Paul
Goble
Staunton, December 30 – Putin’s
Russia manifests in one way or another all of the 14 signs of “eternal fascism”
Umberto Eco has outlined, “from the cult of tradition, the rejection of
modernism, and reliance on historical traumas to the ideas of international and
domestic conspiracy, and a cult of death,” according to Igor Yakovenko.
But it is distinctive from 20th
century models of fascist regimes in “about 20 ways,” the Russian commentator said
in a December 26 talk to the Parnas Political University in Moscow, of which seven
are the most important (kasparov.ru/material.php?id=5C27592F3D167). They include
the following:
1.
The absence of
ideology and as a result the absence of propaganda. “The Putin media are not only not journalism but
also not propaganda … They are weapons of an information war. They do not disseminate
information and ideas: their product is feelings and emotions, including hatred,
anger, and aversion to the West, Ukraine and the opposition. And love for
Putin.”
2.
It is parasitic on
the West. Putinism relies on economic and technological
resources created by the West. That makes it very different from the USSR or
Nazi Germany, “Parasitic fascism” does not have plans for “the seizure of the planet.”
Were it to do so, Yakovenko argues, it would immediately “die” as a system.
3.
It uses ‘spider’
wars which seek to exhaust opponents by spider-like attacks on its neighbors
and the destruction of its opponents from the inside. All of Putin’s wars “bear a ‘spider’ character.”
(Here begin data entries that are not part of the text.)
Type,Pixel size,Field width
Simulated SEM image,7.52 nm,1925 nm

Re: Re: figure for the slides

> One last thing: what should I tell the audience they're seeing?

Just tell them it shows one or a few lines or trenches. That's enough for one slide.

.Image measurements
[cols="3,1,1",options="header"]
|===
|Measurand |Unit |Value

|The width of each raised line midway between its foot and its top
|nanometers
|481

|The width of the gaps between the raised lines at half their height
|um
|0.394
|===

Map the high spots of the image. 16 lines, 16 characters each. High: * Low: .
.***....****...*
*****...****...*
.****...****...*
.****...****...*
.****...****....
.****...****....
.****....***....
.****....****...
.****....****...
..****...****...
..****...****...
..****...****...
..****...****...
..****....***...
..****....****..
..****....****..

That is, they seek to kill the organism they are attacking and then consume it once
it is dead.
4.
Lies are the foundation
of the regime and information forces are the most important weapons it has. In the fascist
regimes of the 20th centuries, military force was predominant and
propaganda played a supportive role. In Putin’s regime, the reverse is
true.
5.
Putin’s fascism
bears “a fake character.” It professes to
be anti-Western but its “children and money are in the West;” and it claims to
be a democracy but in fact is the most brutal of dictatorships. The Stalinist and
Hitlerite elites also lived “not in complete correspondence with their
ideologies, but the Putin elite lives by rules which directly oppose those it
declares as the norms for the population.” It is thus, to use Yekaterina
Schulmann’s, term, “’a reverse cargo cult.’”
6.
Putinism in contrast
to 20th century fascism seeks the unlimited enrichment of its elites, either via corruption or economic machinations.
7.
Putinism is fascism
with nuclear weapons, which makes it
more dangerous because it is in a position, however weak otherwise, to inflict
unacceptable damage on its opponents.
According to
Yakovenko, the Putin regime will inevitably lose because it is fascist “and
fascism always loses.” Putin himself has accelerated this process by
destroying the previous social contract with the population, by breaking the
agreement with the elite for wealth in return for loyalty, and by destroying
cooperation with the West via aggression.
Four categories of people oppose the Putin
regime: the politically active emigres, the supporters of street protests, the
supporters of elections, and those who cooperate up to a point with the regime
but ultimately oppose it like Kudrin. Unfortunately, for success, they need to
cooperate but each of them dislikes the others more than it dislikes the Putin
regime.
That makes the direct cooperation of the
four “impossible,” Yakovenko says. But success may come if they appreciate the
need for all four, and each acts so as to not interfere with the others even if
it can’t cooperate with them. That is a
real possibility if all understand what they are up against, the commentator concludes.